BT Group PLC (LON:BT.A) dipped ahead of the Christmas holidays after analysts at Deutsche Bank compared the telco company's former boss, Gavin Patterson to Scrooge from “A Christmas Carol” in a note reiterating its 'sell' stance on the stock.
Patterson was pushed out by the BT board after poor results in 2018, and was replaced by Philip Jansen last January.
Deutsche Bank's analysts pointed out that BT has been trying to re-establish its reputation for quality and cutting costs through divestments, the latest one earlier this week with the disposal of its Spanish business.
However, prices remain high for customers while the company faces increased risk from higher competition over internet infrastructure.

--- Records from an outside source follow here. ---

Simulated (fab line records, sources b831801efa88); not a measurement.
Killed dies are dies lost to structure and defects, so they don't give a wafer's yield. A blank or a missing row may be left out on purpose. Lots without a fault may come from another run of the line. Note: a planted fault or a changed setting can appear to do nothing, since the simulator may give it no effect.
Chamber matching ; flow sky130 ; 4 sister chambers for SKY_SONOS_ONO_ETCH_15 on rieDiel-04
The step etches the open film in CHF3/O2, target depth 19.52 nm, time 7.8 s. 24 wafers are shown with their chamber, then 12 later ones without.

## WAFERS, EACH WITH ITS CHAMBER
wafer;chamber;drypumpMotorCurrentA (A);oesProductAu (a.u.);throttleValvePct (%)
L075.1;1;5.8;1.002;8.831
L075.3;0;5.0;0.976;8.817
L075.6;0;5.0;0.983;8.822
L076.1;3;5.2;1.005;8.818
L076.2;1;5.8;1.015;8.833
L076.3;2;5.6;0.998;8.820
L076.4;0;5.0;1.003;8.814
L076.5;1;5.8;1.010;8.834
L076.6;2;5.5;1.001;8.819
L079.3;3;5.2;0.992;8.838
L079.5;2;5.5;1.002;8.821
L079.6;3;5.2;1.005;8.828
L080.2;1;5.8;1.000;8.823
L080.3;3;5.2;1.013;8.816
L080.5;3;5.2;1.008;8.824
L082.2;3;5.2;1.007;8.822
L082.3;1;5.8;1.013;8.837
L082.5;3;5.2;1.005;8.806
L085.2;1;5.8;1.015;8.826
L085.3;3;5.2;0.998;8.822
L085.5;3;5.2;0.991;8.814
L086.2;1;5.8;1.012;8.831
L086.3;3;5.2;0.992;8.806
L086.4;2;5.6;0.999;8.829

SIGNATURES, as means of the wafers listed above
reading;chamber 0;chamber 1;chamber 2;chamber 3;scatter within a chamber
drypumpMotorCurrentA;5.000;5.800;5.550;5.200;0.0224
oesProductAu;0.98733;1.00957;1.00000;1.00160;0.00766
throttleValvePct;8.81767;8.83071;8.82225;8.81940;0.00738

The £400mln annual investment for the UEFA broadcast rights was initially considered “a vainglorious project” but is now “a necessity to tether restless patrons”, according to the Deutsche Bank analysts.
The FTSE 100-listed firm saw its move back into mobile with the purchase of EE prove a poison chalice, after it prompted Sky to partner with rival O2, Virgin Media with Vodafone Group plc (LON:VOD), while Three vowed to stop using BT altogether.
On top of that, BT has had to offer free internet access for providers, such as Talktalk Telecom Group PLC (LON:TALK), after they threatened to walk away from their respective agreements, and are now allowed to use the company's infrastructure.
“The existential risks facing ScroogeCo remain as high as they were, if not higher than when Scrooge was unceremoniously evicted,” Deutsche Bank's analysts said.
“Will Ebenezeer’s replacement, already a year in charge, awake on Christmas morning with a desire to shout from the rooftops that reasonably-priced, full-fibre for all is ScroogeCo’s future regardless of the impact on stuff like the dividend or credit rating? Or, will delays embolden ScroogeCo’s competitors further?”, they concluded.
BT shares were 1% lower at 202.52p on Friday afternoon.